This "new gardener" took another walk on one of those fine sunny days, which so often graced his community.

He walked pass his neighbor to the south. The neighbor's gate was open and his neighbor waved to him, and bid him to come. When he got to his neighbor's back yard, he saw the most colorful and bountiful garden he had ever seen. It was not planted in rows. Instead, it was planted in neat little square-foot garden of grow boxes. The neighbor had 64 corn plants growing in a 4 x 4 foot square. They were a short season corn that produced two ears of corn per stalk. The neighbor had a salad garden, lined and intermingled with flowers and herbs. The neighbor had a canning garden, with trellised tomatoes, beans, cucumbers, and colorful peppers. This neighbor's bountiful garden was beginning to come into harvest. This was the garden that fed his neighbor's small family, quite well. They had no expensive equipment. They hand watered from five gallon buckets that they had let sit out all day, so they would not shock the plants with either chlorine or cold water. There were not that many weeds, because the square foot gardener had made his own soil. The few weeds that did grow were almost effortlessly snipped of with scissors. They composted and rebuilt the soil. Now this made our "new gardener" excited. The "new gardener" went home and yanked up his all of his corn plants, then put his tools and sprinkler system in the shed. He then went out to purchase all he needed to set up a square foot system in his back yard. The "new gardener" came home, built the grow boxes, and then planted his seeds. The "new gardener" was proud of all the pretty boxes.

In July, the "new gardener" took another walk. He saw that the farmer had lovely knee high corn. The "new gardener" went walking through his neighborhood. The "new gardener" was weary. When he had looked at his neighbor's square foot garden; it looked so beautiful and easy. His plants did not look as good as his neighbor to the south. His neighbor and his wife to the south had two children and managed their garden without much effort. The "new gardener" and his wife had seven children. He had planted more grow boxes than his neighbor to the south to provide for his larger family. The hand watering was hard to keep up on, and the clipping of weeds from stray weeds, had fallen behind. 

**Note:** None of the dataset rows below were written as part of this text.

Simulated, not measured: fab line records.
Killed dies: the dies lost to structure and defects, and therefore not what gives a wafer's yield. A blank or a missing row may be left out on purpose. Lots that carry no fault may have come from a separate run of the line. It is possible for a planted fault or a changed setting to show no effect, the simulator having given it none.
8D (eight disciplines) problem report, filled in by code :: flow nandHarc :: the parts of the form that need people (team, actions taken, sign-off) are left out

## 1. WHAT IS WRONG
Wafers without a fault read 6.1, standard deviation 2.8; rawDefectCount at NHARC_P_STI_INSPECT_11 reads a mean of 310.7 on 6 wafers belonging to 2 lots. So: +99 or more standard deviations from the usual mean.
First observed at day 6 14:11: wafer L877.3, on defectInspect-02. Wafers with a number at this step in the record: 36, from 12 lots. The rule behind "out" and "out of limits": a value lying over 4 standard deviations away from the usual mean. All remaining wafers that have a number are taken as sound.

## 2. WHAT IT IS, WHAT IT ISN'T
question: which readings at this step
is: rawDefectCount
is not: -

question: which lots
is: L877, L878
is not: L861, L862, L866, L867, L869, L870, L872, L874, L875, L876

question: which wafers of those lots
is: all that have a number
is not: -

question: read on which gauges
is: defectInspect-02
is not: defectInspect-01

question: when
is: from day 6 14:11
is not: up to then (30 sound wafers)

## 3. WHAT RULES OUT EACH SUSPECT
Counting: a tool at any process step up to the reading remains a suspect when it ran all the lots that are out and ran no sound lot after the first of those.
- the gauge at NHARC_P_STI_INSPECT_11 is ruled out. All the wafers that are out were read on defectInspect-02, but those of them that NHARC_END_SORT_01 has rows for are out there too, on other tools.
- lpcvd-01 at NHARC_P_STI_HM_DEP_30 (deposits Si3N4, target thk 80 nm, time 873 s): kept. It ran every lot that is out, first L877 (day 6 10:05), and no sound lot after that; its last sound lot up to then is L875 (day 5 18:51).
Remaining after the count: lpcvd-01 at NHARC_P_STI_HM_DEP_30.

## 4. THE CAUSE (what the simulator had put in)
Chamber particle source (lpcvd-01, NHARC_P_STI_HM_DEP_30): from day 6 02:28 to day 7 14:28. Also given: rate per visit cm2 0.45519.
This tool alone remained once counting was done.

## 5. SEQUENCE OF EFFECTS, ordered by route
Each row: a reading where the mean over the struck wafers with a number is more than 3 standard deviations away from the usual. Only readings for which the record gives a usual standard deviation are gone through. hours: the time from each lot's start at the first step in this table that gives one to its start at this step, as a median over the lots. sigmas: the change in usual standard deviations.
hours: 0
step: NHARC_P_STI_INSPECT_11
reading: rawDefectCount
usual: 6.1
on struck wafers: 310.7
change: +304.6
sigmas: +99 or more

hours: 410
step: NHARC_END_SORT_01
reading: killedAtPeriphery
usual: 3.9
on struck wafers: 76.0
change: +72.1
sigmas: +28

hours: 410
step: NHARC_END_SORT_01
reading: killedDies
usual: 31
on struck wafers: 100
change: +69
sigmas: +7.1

Then the "new gardener" walked by his neighbor to the north. The neighbor to the north had a medium size family. So, the "new gardener" peeked over the fence.

There was a greenhouse in his back yard! This neighbor to the north used a hydroponics system. No weeds! Food year around! The "new gardener" knew that this was the answer. He ran home full of hope. Yes, you guessed it! He pulled out his entire square foot system; plants and all! He put all of the parts in the shed. He went into town and purchased a large green house. He went to the hardware store and bought more tools. He went to the garden shop and bought liquid plant food and seeds. He went home and set the whole operation into action. Boy, was it impressive! He was joyful and full of hopeful anticipation.

In August the "new gardener" took another walk. Oh my! The farmer to the east had harvested his corn and took it to market. The square foot gardener was getting his third crop in. His greenhouse neighbor had a lush garden. The "new gardener" was tired.

The greenhouse had proven to be too much work, as well; measuring nutrients, watching the temperature, opening and closing vents. What was our "new gardener" to do? He then noticed his neighbor to the west. That neighbor had a huge family and a wonderful garden. 

The neighbor to the west had long raised beds, covered with fabric mulch to keep the weeds away, and a drip irrigation system. He fed his plants colloidal minerals in a water solution. These in deed were healthy plants. The "new gardener" thought," no weeds, large plants, no watering hassles (it is on a timer), almost no work!" "This has got to be the best system ever devised!" he thought. So, home he went. Down came the greenhouse. The shed was full, so he stacked everything outside. Out came all of the plants too. Back into town he went. Home he came with everything he needed. He worked long and hard. Finally, everything was planted. He could rest now. The plants would practically grow themselves.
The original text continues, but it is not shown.